I hope this information will be useful. It may contain errors, as I have not tested any code or example mentioned. I'm confident, though, that it's not all wrong. ;)

Microsoft.DirectX.Vector3.Normalize() inconsistency

Two ways to normalize a Vector3 object; by calling Vector3.Normalize() and the other by normalizing from scratch:
class Tester {
static Vector3 NormalizeVector(Vector3 v)
{
float l = v.Length();
return new Vector3(v.X / l, v.Y / l, v.Z / l);
}
public static void Main(string[] args)
{
Vector3 v = new Vector3(0.0f, 0.0f, 7.0f);
Vector3 v2 = NormalizeVector(v);
Debug.WriteLine(v2.ToString());
v.Normalize();
Debug.WriteLine(v.ToString());
}
}
The code above produces this:
X: 0
Y: 0
Z: 1
X: 0
Y: 0
Z: 0.9999999
Why?
(Bonus points: Why Me?)
Look how they implemented it (e.g. in asm).
Maybe they wanted to be faster and produced something like:
l = 1 / v.length();
return new Vector3(v.X * l, v.Y * l, v.Z * l);
to trade 2 divisions against 3 multiplications (because they thought mults were faster than divs (which is for modern fpus most often not valid)). This introduced one level more of operation, so the less precision.
This would be the often cited "premature optimization".
Don't care about this. There's always some error involved when using floats. If you're curious, try changing to double and see if this still happens.
You should expect this when using floats, the basic reason being that the computer processes in binary and this doesn't map exactly to decimal.
For an intuitive example of issues between different bases consider the fraction 1/3. It cannot be represented exactly in Decimal (it's 0.333333.....) but can be in Terniary (as 0.1).
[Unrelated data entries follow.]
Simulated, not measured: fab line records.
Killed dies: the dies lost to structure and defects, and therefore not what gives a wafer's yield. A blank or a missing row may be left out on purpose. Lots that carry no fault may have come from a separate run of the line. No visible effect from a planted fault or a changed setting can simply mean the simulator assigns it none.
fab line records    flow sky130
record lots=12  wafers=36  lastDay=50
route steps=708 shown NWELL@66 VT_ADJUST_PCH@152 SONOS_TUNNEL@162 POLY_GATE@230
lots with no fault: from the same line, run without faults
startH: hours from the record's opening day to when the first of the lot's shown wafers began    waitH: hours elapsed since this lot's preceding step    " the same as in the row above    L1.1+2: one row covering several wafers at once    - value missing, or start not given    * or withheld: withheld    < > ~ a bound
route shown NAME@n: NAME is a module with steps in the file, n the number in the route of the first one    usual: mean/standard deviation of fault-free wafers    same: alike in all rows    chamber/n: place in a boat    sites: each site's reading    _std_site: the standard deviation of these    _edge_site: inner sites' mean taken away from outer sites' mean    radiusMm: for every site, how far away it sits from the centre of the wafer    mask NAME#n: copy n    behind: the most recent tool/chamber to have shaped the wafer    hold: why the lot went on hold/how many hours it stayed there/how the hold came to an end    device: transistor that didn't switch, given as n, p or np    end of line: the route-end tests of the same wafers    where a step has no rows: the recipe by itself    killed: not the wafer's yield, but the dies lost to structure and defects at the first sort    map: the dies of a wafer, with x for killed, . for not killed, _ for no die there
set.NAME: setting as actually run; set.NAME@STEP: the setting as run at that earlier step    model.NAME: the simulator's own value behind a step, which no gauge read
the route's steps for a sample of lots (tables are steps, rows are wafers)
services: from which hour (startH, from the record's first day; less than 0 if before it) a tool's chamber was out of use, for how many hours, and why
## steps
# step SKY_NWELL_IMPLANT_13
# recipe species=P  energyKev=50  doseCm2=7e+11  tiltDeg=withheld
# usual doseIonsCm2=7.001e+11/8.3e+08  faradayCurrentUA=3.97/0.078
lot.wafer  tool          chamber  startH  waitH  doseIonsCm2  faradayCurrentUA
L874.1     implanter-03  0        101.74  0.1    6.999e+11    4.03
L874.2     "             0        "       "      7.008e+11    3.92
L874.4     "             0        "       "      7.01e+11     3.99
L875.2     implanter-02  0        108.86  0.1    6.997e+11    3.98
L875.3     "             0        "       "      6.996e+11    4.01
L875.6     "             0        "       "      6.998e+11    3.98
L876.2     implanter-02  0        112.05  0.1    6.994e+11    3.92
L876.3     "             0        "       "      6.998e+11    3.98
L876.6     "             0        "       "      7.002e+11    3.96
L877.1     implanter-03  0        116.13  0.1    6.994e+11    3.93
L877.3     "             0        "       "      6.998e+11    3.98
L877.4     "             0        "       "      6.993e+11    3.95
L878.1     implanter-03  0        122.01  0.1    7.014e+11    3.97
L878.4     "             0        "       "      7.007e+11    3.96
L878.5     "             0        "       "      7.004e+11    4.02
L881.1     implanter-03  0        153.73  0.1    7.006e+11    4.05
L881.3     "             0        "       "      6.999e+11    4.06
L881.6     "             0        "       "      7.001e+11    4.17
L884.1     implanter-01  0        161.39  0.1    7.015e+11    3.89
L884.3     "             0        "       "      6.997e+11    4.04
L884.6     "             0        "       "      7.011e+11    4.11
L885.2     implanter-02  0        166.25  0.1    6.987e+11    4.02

Generally these issues are a lot less obvious with doubles, at the expense of computing costs (double the number of bits to manipulate). However in view of the fact that a float level of precision was enough to get man to the moon then you really shouldn't obsess :-)
These issues are sort of computer theory 101 (as opposed to programming 101 - which you're obviously well beyond), and if your heading towards Direct X code where similar things can come up regularly I'd suggest it might be a good idea to pick up a basic computer theory book and read it quickly.
You have here an interesting discussion about String formatting of floats.
Just for reference:
Your number requires 24 bits to be represented, which means that you are using up the whole mantissa of a float (23bits + 1 implied bit).
Single.ToString () is ultimately implemented by a native function, so I cannot tell for sure what is going on, but my guess is that it uses the last digit to round the whole mantissa.
The reason behind this could be that you often get numbers that cannot be represented exactly in binary, so you would get a long mantissa; for instance, 0.01 is represented internally as 0.00999... as you can see by writing:
float f = 0.01f;
Console.WriteLine ("{0:G}", f);
Console.WriteLine ("{0:G}", (double) f);
by rounding at the seventh digit, you will get back "0.01", which is what you would have expected.
For what seen above, numbers with only 7 digits will not show this problem, as you already saw.
Just to be clear: the rounding is taking place only when you convert your number to a string: your calculations, if any, will use all the available bits.
Floats have a precision of 7 digits externally (9 internally), so if you go above that then rounding (with potential quirks) is automatic.
If you drop the float down to 7 digits (for instance, 1 to the left, 6 to the right) then it will work out and the string conversion will as well.
As for the bonus points:
Why you ? Because this code was 'eager to blow on you'.
(Vulcan... blow... ok.
Lamest.
Punt.
Ever)
If your code is broken by minute floating point rounding errors, then I'm afraid you need to fix it, as they're just a fact of life.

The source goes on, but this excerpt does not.